For years the IRS has been asking Congress to close a number of loopholes in tax law through which savvy estate planners and lawyers have been successfully structuring family estates to minimize estate taxes on inherited business interests.
Congress has not acted, perhaps at the behest of small business-owning constituents in favor of the current rules.
One particular loophole that is under the IRS and Treasury Department microscope is the practice of restructuring a family business just before the majority owner dies so that inheriting family members receive a “minority interest” in the family business. The IRS has proposed rules to limit this practice.
Why is it advantageous to receive a minority interest?
First, let’s define “minority interest.” It simply means that the holder of the interest (shares in the company, if you will) owns less than 50% of the enterprise. This implies a lack of ability to control the direction of the business. By contrast, an individual owning over 50% has the controlling interest, and can make decisions for the business over the objections of minority partners.
This perceived lack of control devalues the market value of the minority ownership share.Here is a short definition of a “minority discount” from Investopedia:
“A minority discount is the reduction applied to the valuation of a minority equity position in a company due to the absence of control. Minority shareholders usually have the inability to dictate the future strategic direction of the company, the election of directors, the nature, quantum and timing of their return on investment, or even the sale of their own shares. This absence of control reduces the value of the minority equity position against the total enterprise value of the company.” (My emphasis.)
Owners of stock in public companies have their minority discount baked into their stock price, so there is no need to calculate what it might be. This is also why a corporation buying out another corporation often times pays a premium over the current stock price to gain that controlling interest.
Privately held firms, however, could have minority and majority shareholders. If the minority shareholder wants to sell out, an independent business appraiser would value that share at a discount of, say, 15-25% versus the value of the majority shareholders stake, pro-rated for ownership percentage.
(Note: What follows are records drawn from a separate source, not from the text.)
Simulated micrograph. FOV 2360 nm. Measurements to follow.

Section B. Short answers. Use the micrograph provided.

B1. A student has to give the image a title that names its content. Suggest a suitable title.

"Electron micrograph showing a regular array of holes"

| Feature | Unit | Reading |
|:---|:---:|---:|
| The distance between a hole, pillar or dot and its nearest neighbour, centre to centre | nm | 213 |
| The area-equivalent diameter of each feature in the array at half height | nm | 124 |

So if a person inherits a minority interest in a business, it would be valued at a lower price, and taxed on that lower amount. In estate planning, if a family business is owned by one main family member, and upon death his or her ownership passes to children or other family members, it is currently possible to sell a small percentage of the company to another family member just before the majority owner passes away. This would be done to reduce that person’s share to just under 50%. This in effect shaves 15-25% off the estate tax bill on any amount over the estate and gift tax exemption, currently at $11.58 million, and twice that sum for a married couple.
The IRS hates those maneuvers, and wants to limit their scope by adding “look back” provisions to the tax code. That would allow auditors to look back at ownership transactions that occurred around the time of death and assess whether the changes to ownership were done to avoid inheritance taxes. The proposed rule changes would allow the IRS the ability to look back three years (the standard statute of limitations on most tax return audits) to look for any such activity and reassess the tax due.
These new standards would go into effect 90 days after they are approved.
Once again, the message is clear: “Plan ahead!” Understand when new rules might take effect, and consider whether a change in ownership structure should take place before any new regulation is enforced.
If you own a business that is worth much more than $11.58 million (you should have your business appraised for tax planning purposes anyway), you need to take steps now to protect the value of the business that you wish to leave to your heirs.